When --cache-mode=tiered is set, the global --hot-ttl / --warm-ttl / --cold-ttl flags define the default refresh intervals applied to every project. Some workloads want different settings per project: the core production tenant may want HOT refreshes every 30s while a noisy third-party tenant only needs SLA snapshots every few hours. The projects file accepts an optional cache: block on any entry that overrides any subset of the global tier knobs for that project:

- id: hyp_core
  apiKeyFile: /etc/hyperping/api-key-hyp_core
  # No cache: block — inherits every global tier setting verbatim.

- id: hyp_infra
  apiKeyFile: /etc/hyperping/api-key-hyp_infra
  cache:
    warmTTL: "30m"  # Override only WARM; hot/cold inherit the globals.
    coldTTL: "2h"

- id: hyp_thirdparty
  apiKeyFile: /etc/hyperping/api-key-hyp_thirdparty
  cache:
    warmEnabled: false   # Skip WARM ticker entirely on this project.
    coldEnabled: false   # Skip COLD ticker entirely on this project.

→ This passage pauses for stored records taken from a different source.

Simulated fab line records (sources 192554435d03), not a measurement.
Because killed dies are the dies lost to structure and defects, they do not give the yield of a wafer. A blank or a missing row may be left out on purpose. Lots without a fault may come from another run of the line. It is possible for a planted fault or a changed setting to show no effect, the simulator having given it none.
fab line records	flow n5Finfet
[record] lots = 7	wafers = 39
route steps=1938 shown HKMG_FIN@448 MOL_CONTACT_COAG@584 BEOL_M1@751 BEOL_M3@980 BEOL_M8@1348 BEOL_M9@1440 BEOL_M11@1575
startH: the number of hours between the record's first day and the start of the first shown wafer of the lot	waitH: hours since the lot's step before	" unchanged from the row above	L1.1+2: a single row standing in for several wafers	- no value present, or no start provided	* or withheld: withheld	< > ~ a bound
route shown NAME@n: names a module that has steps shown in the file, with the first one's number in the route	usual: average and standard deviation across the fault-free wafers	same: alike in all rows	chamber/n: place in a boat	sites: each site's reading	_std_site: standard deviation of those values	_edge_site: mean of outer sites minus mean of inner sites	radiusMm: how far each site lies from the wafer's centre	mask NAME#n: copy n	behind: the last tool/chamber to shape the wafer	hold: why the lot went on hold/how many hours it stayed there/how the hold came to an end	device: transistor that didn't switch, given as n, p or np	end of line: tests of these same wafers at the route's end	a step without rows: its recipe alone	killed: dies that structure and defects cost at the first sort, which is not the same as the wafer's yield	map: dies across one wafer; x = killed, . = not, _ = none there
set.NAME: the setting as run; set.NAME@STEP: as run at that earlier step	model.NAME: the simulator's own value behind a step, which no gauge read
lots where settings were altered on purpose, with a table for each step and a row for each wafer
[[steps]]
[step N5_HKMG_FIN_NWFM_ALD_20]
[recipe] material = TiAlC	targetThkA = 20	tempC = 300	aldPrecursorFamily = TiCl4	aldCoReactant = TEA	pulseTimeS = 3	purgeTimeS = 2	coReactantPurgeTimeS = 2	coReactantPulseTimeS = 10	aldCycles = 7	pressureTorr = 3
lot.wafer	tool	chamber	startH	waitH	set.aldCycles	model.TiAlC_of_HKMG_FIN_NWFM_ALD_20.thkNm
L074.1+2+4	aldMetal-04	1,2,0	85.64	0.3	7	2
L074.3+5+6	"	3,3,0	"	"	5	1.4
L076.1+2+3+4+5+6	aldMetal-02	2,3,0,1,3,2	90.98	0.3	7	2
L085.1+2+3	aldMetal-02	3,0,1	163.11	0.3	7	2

Fields are all optional; absent keys inherit the corresponding global. TTL values are Go duration strings (60s, 30m, 2h); enable flags are bools.

Semantics:

  • <tier>TTL: overrides the matching global TTL for this project only.
  • <tier>Enabled: false: skips that tier's ticker for this project. No API calls land for that tier, and no series for that tier appear on the project's /metrics output. The other tiers and other projects are untouched.
  • hotEnabled: false is rejected at startup: HOT carries every per-monitor up/down series and is the readiness gate, so disabling it produces a Pod that never readies and never scrapes.
  • <tier>TTL set alongside <tier>Enabled: false is accepted with a startup warning. The enable flag wins; the TTL is ignored. Operators using config-merging tooling (overlays, patches) can land in this state during a rollout; we surface it instead of failing the boot.

At startup the binary emits one structured log line per project showing the effective tier configuration after override resolution:

level=INFO msg="effective tier configuration" project=hyp_infra hot_ttl=1m0s warm_ttl=30m0s cold_ttl=2h0m0s hot_enabled=true warm_enabled=true cold_enabled=true

For dashboards, a new self-metric distinguishes "tier disabled by operator" from "tier broken / no data":

hyperping_exporter_tier_disabled{project="hyp_thirdparty",tier="warm"} 1
hyperping_exporter_tier_disabled{project="hyp_thirdparty",tier="cold"} 1

The series is absence-based: only disabled (project, tier) pairs emit a sample. A no-override config produces zero series here, and an upgrade with no cache: blocks anywhere adds zero new series to the registry.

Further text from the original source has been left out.